It’s crunch time for Bangladesh.
The South Asian nation, which is facing an additional 35 percent tariff on all imports to the United States come Aug. 1., has requested that the office of the U.S. Trade Representative schedule a third and final round of negotiations to potentially strike a better deal.
It comes as Muhammad Yunus’s interim government delivered a position to the USTR outlining a robust package of concessions to narrow the $6.2 billion deficit and ease trade tensions. Besides promises to reduce duties on several U.S. goods, such as gas turbines and semiconductors, officials in Dhaka have agreed to buy an annual 700,000 metric tons of American wheat over the next five years and 14 Boeing aircraft.
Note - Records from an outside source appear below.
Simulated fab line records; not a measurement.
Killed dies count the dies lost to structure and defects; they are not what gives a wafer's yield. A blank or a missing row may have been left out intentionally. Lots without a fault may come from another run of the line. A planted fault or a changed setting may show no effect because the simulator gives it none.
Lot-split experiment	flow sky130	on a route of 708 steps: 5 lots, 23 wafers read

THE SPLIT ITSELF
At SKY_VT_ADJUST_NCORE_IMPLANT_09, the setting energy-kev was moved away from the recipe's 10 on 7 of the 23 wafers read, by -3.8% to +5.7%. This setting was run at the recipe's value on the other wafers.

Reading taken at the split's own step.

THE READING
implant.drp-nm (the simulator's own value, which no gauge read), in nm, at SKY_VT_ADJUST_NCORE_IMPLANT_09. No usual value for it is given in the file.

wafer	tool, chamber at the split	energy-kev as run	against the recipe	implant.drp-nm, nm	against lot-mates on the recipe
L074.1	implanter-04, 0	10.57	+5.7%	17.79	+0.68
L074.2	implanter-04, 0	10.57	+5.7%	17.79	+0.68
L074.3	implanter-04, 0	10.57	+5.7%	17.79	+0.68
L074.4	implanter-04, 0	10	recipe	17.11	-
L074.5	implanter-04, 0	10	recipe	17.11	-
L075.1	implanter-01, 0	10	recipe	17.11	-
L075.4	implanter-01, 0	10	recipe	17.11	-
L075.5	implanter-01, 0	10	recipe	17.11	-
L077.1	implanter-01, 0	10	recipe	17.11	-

It’s Bangladesh’s hope that these measures will result in more favorable terms for critical products such as apparel, which makes up 85 percent of the country’s exports and accounts for the majority of shipments to the United States, its largest trading partner after the European Union. Of the 1,300 cut-and-sew facilities affiliated with the Bangladesh Garment Manufacturers and Exporters Association, the trade group better known as the BGMEA, 100 are entirely dependent on U.S. orders. But more than half face differing, if often significant, degrees of exposure through brands such as Calvin Klein, Gap Inc., JCPenney, Kohl’s and Walmart.
With Vietnam facing a low 20 percent tariff rate, the sector fears ceding its competitiveness to an opponent with which it has long battled for the title of the world’s second-largest clothing exporter after China. But Bangladesh’s reliance on garment exports could also result in knock-on effects for the country’s broader economy. Moody’s predicts that the tariff shock could exacerbate problems facing an already brittle banking system, such as poor asset quality and low capital buffers. Bangladesh’s sovereign credit rating could also be downgraded as a consequence.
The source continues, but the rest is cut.